Tess Kalinowski
STAFF REPORTERS
The disappointment was palpable.
As the time of Eugene Kim's departure neared last night at Pearson International Airport, the hope of more than two dozen friends gathered for a chance to say a final goodbye to the 8-year-old girl and her mother, Kim Suk Yeung, slowly disappeared.
"I feel sad and depressed. It's very disappointing," said Yuna Park, 11, a family friend. "I wanted to see her to say a very last goodbye, but it turns out the goodbye we said at home was the last one."
Kim was deported to Seoul, South Korea, late last night after losing her refugee appeal before the Immigration and Refugee Board. She elected to take her Toronto-born daughter with her.
Kim had come to Canada on a visitor's visa in 2000. She had been working in a dry cleaner's shop in the Davenport neighbourhood where Eugene was a Grade 2 student at Dovercourt Jr. Public School.
As well-wishers gathered, officials checked in the Kims' baggage, and a Korean Air staffer accepted an armful of gifts provided by the group for the little girl.
Earlier, Eugene and her mother were taken from a West Toronto detention centre before evening visiting hours began, even though their flight was not scheduled to leave until 11:50 p.m.
No explanation was given.
Earlier in the day, Eugene enjoyed one final hour of glorious spring weather – but even that was spent behind the detention centre's high barbed-wire fence.
The little girl, who speaks five languages, wore a purple and pink sundress and a Korean Air satchel around her neck. Her mother said she was relieved Eugene had eaten some noodles for lunch, the first real food the child had consumed since entering the locked-down facility.
Mother and daughter also said their goodbye to the mothers of Eugene's best friends at Dovercourt Jr. Public School, who came to the jail-like setting – in which visitors speak to detainees by phone behind a pane of glass – earlier yesterday.
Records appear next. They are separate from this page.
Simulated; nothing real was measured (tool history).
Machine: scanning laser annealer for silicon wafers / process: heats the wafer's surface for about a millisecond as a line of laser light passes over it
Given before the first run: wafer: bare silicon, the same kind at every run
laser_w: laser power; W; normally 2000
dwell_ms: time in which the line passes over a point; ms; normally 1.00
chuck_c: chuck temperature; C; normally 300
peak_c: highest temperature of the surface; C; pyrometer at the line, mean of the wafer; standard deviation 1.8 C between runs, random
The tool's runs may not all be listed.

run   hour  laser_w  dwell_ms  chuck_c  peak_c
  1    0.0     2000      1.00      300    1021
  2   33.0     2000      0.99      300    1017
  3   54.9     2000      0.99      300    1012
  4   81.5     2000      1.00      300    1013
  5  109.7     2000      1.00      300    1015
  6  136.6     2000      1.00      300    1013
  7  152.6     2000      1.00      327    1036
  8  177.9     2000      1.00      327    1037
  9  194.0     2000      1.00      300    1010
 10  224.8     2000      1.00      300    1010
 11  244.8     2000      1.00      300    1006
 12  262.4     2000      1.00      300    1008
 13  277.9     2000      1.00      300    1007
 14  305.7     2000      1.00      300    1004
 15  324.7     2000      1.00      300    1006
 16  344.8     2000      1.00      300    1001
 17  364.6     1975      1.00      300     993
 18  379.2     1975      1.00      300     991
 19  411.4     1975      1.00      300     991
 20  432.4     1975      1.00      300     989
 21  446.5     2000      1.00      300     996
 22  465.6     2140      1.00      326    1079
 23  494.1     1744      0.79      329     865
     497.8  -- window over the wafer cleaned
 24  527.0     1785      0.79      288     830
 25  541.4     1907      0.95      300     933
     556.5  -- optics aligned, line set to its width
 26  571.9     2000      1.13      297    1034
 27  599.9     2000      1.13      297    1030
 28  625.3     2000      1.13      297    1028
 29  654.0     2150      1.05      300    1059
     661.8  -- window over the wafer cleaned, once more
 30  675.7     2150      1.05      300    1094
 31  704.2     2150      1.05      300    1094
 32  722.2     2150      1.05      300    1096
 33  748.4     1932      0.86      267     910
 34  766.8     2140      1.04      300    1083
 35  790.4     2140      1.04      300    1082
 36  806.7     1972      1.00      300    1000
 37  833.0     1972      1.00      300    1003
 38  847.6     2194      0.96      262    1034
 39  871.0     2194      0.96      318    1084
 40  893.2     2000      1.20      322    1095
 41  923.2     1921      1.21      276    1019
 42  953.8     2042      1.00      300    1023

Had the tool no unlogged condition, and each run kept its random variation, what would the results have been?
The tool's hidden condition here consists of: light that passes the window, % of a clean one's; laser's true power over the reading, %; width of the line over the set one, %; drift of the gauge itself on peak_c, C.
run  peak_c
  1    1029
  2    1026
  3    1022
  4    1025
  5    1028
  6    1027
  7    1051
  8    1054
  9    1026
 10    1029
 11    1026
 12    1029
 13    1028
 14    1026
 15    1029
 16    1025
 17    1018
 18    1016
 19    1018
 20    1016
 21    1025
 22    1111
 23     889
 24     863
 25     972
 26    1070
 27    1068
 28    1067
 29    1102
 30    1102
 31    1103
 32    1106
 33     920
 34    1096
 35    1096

"This is our country's loss," said a tearful Kathleen Foley, who with sister Marie, tried Friday to persuade Immigration Minister Jason Kenney to reconsider Kim's case.
The president of the Canadian branch of Defence for Children International confirmed to the Star yesterday there was nothing more that could be done to keep the Kims in Canada.
"We had to establish if there was a risk of serious harm to the child and we haven't been able to do that, so there are not sufficient reasons to overturn a deportation order," said Agnes Samler. "The only thing we might have been able to do is an appeal on humanitarian and compassionate grounds, but we have not had a lot of success under the current system."
Yesterday, though, Foley said she tried to stress to Eugene that she and her mother would be on to new adventures back in South Korea, where the little girl has never lived. Kim's parents and a brother live about 1 1/2 hours south of Seoul.
"They need to be together," said Foley. "If that means they have to be together in Korea, then that's the way it needs to be."